I thought that only by writing the concept map, I already state that if Cont which is any BackInsertionSequence has member typedef value_type (which it always does), and Stack‘s concept requires the member typedef of the same name. The two should be matched automatically.

That definition is there for exposition purposes, to call out the relationship between the value_type of ‘Cont’ when viewed as a BackInsertionContainer vs. when ‘Cont’ is viewed as a Stack. The definition is technically redundant, since Cont::value_type is just a shorthand for BackInsertionContaienr<Cont>::value_type.

Yes, such concept maps can coexist in a single program. During the development of the concepts proposal, I wrote the following paper to argue in favor of this, using the term “scoped concept maps”.

http://www.open-std.org/jtc1/sc22/wg21/docs/papers/2006/n2098.pdf

Subsequently, this idea was accepted and incorporated into the draft standard.

The way for such concept maps to coexist is for them to be defined in separate namespaces. To control which concept map is used, you can choose to import one or the other of the concept maps from its namespace (there’s a new kind of using directive for concept maps).

The standardese for scoped concept maps is available in the following paper:

http://www.open-std.org/jtc1/sc22/wg21/docs/papers/2007/n2414.pdf

typedef Cont::value_type value_type;

Regards.

It potentially has the same problem, since one could easily have a ForwardIterator with an operator-- that doesn’t have the meaning required for it to be a BidirectionalIterator. However, we (as a community) have a lot of experience with the iterators, and such an type is rather unlikely. The BidirectionalIterator concept is so widely used that it’s possible it could be auto and it probably would never matter. However…
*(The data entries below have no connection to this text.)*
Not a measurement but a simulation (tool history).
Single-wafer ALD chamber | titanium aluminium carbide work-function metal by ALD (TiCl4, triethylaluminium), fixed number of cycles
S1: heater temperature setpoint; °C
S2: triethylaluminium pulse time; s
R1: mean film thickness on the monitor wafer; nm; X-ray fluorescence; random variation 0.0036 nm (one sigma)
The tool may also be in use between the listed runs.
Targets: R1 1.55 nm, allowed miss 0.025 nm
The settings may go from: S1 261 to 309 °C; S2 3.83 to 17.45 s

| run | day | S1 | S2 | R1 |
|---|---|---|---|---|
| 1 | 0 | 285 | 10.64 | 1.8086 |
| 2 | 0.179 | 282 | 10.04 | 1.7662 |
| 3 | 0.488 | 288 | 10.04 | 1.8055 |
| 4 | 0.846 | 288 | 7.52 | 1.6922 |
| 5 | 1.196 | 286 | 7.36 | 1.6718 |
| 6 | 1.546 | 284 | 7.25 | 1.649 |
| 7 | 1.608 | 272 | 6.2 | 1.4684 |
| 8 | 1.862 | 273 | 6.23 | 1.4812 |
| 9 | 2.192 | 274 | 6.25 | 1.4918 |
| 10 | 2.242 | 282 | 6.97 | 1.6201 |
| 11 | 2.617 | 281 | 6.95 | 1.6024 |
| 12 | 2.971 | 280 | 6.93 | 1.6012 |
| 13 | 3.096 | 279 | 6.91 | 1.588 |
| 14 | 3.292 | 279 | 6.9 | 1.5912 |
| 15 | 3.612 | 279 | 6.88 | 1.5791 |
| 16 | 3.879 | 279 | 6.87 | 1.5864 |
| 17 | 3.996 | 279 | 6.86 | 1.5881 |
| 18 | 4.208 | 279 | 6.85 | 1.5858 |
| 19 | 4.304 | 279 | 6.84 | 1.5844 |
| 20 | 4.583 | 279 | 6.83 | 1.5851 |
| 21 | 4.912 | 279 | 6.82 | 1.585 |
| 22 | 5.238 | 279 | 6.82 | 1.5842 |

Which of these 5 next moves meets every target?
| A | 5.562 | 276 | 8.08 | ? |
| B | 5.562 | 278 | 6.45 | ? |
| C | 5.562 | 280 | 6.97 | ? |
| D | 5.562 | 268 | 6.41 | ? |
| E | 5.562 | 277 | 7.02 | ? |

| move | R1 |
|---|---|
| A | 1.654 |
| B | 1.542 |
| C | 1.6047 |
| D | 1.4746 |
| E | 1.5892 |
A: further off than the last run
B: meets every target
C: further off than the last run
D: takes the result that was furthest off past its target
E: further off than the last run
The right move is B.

The decision to make a concept “auto” or not is something that’s generally done when we initially write the concept, before we’ve had the years of experience we have with iterators. Given that the ForwardIterator and InputIterator concepts look syntactically different, I’m willing to bet that many people would have made ForwardIterator “auto”. Then, after a bunch of code was written without concept maps, we’d hit the first istream_iterator instance and we would have a serious problem: ForwardIterator would have to become non-auto and now we have to write a bunch of concept maps to fix existing code. Concepts evolve over time, as we find more models of those concepts (“hey, we can provide iteration through a stream with this interface!”) that change our understanding of existing concepts and introduce new concepts (e.g., putting MultiPassInputIterator between InputIterator and ForwardIterator in the concept hierarchy). Non-auto concepts allow such seamless evolution, because the user has stated their intentions; auto concepts make evolution harder, because we have to guess at the intentions of users.

So, unless you’re dealing with some really simple syntactic concept, I would not make a concept auto.

By not making it auto concept, we have to write concept_map with empty body since I already make my iterator class conform structurally (thus there is nothing to map).

When you write your iterator class, you already make an explicit statement that your iterator conforms to the BidirectionalIterator concept. It looks like this:

typedef std::bidirectional_iterator_tag iterator_category;

A concept map is the same kind of statement, but a concept map actually has teeth: the compiler will check that assumption, to make sure you got all of the various operators and their variants declared correctly. Once you’ve been able to compile the concept map, you know that you’ve met the syntactic requirements of the concept, and there will be no surprises, either now (“why didn’t it pick the BidirectionalIterator overload over the InputIterator one? I could swear that I implemented all of the requirements of BidirectionalIterator…”) or later (“someone must have tweaked the interface to my iterator type, because now it’s failing to get used as a BidirectionalIterator”).

I personally like N2906, since it clarifies the role of concept and concept map.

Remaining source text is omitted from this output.